The properties of textile fibers refer to the physical, chemical, and structural properties of fiber materials.…
Table of Contents
- ★ What is yarn?
- ★ What is twisting?
- ★ Assessment of yarn twisting: twist direction, twist, twist factor, twist contraction rate
- ★ Effect of twisting on the properties of the ply yarn
★ What is yarn?
Yarn: a generic term for yarn and thread, it is a long, thin, soft and continuous strip with a certain strength, it is made of textile fibers, including single yarns and ply yarn.
Single yarn: A yarn made from staple fibres that have been spun so that the staple fibres or filaments are arranged in an axial direction and twisted.

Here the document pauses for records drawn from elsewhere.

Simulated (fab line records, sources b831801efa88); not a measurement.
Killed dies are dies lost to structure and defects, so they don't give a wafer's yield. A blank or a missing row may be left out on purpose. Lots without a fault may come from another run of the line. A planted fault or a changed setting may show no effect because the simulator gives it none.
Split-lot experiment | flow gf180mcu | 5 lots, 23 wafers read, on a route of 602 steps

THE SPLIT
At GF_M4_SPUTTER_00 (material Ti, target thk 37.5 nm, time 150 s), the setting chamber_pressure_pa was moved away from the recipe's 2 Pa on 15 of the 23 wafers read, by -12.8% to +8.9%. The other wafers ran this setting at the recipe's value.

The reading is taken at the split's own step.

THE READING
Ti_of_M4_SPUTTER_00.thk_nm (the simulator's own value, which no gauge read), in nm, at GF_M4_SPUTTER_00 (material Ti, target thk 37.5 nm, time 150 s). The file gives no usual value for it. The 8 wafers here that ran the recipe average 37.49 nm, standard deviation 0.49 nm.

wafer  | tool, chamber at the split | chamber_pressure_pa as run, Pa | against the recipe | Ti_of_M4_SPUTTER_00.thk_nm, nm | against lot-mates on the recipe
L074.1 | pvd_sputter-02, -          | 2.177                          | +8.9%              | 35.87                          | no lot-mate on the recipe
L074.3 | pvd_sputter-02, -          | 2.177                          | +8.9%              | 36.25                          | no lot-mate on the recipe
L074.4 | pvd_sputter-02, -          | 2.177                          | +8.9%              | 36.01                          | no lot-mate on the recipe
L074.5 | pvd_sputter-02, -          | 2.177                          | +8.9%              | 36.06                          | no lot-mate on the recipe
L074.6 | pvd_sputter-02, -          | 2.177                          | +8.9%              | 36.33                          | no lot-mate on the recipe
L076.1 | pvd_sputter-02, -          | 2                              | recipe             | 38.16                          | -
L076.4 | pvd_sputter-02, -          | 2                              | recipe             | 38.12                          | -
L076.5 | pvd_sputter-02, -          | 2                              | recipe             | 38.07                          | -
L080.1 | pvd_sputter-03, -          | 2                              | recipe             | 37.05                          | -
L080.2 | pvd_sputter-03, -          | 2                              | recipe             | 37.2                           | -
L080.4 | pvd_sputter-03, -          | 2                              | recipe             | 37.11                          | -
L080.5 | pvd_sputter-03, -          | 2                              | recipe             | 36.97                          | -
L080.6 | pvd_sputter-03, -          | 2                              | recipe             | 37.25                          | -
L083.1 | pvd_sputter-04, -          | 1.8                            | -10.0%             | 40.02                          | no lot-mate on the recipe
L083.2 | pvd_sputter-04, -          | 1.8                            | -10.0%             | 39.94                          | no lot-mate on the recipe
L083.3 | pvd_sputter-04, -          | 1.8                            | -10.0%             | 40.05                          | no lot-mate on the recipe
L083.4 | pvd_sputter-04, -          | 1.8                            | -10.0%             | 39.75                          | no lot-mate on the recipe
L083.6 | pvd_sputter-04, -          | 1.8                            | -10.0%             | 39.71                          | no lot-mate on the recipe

Ply yarn: it is made of two or more single yarns by combining and twisting, which are stronger and more resistant to abrasion than single yarns, while the ply yarn can also be combined and twisted in a certain way to obtain double-twisted ply yarn.
★ What is twisting?
If one end of a fiber strand is held and the other end is turned back to form a yarn, this process is called twisting.
For staple fibers, twisting is necessary to turn the fibres into yarn. Before twisting, the loose fibres usually coalesce into a fibre strip, and after twisting the outer fibres are squeezed towards the inner layers to create centripetal pressure, which causes the strand to gain friction along the direction of the fibre elongation.
For filament yarns and ply yarn, twisting creates a compact structure that is not easily damaged by lateral external forces, and twisting also creates deformed filaments and fancy threads. The amount and direction of twisting affects not only the feel and appearance of the fabric but also its intrinsic quality.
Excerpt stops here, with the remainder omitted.